• Stars
    star
    201
  • Rank 194,491 (Top 4 %)
  • Language
    Scala
  • License
    Apache License 2.0
  • Created over 10 years ago
  • Updated almost 6 years ago

Reviews

There are no reviews yet. Be the first to send feedback to the community and the maintainers!

Repository Details

A replicated Akka Persistence journal backed by Apache Kafka

Kafka Plugins for Akka Persistence

Replicated Akka Persistence journal and snapshot store backed by Apache Kafka.

Build Status

Dependency

To include the Kafka plugins into your sbt project, add the following lines to your build.sbt file:

resolvers += "krasserm at bintray" at "http://dl.bintray.com/krasserm/maven"

libraryDependencies += "com.github.krasserm" %% "akka-persistence-kafka" % “0.4”

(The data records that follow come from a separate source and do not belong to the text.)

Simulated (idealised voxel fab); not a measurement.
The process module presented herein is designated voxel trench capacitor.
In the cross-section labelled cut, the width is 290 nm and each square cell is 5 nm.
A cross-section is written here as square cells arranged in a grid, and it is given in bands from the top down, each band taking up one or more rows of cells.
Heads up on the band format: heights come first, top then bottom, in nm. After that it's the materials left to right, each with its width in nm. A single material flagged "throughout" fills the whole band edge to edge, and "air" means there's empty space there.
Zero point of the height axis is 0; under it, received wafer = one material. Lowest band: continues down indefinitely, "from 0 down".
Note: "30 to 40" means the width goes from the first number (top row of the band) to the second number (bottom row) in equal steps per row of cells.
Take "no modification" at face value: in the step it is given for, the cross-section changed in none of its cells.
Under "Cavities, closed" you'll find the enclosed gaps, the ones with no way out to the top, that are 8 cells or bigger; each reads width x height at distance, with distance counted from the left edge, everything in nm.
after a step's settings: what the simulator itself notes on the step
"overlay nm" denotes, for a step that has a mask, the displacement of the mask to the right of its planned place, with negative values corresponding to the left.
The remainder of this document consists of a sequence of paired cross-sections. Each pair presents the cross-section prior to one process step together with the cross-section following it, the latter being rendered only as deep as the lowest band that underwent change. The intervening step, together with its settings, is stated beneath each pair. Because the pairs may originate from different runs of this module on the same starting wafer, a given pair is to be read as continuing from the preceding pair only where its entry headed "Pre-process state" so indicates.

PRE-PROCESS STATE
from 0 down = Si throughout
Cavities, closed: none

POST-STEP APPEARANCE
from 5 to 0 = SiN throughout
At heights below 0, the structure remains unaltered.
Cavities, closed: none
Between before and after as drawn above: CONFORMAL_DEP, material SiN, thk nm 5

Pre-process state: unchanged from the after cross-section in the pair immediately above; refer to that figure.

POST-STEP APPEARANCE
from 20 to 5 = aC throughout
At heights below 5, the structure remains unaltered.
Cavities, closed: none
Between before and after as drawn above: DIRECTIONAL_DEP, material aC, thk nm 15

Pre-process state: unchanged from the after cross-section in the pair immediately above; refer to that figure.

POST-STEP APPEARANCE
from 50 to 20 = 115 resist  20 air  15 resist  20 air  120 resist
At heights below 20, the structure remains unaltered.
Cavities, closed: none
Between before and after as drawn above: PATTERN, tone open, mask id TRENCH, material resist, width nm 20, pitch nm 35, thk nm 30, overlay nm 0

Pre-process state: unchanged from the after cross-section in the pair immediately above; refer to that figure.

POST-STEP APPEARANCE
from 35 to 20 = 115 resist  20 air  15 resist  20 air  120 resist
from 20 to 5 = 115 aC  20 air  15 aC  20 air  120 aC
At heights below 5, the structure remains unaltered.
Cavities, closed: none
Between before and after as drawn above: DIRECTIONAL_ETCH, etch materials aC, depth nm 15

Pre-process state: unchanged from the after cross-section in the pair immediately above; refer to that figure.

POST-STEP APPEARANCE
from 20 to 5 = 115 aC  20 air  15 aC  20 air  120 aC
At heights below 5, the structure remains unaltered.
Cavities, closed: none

This version of akka-persistence-kafka depends on Kafka 0.8.2.1, Akka 2.3.11 and is cross-built against Scala 2.10.4 and 2.11.6. A complete list of released versions is here.

Usage hints

Kafka does not permanently store log entries but rather deletes them after a configurable retention time which defaults to 7 days in Kafka 0.8.x. Therefore, applications need to take snapshots of their persistent actors at intervals that are smaller than the configured retention time (for example, every 3 days). This ensures that persistent actors can always be recovered successfully.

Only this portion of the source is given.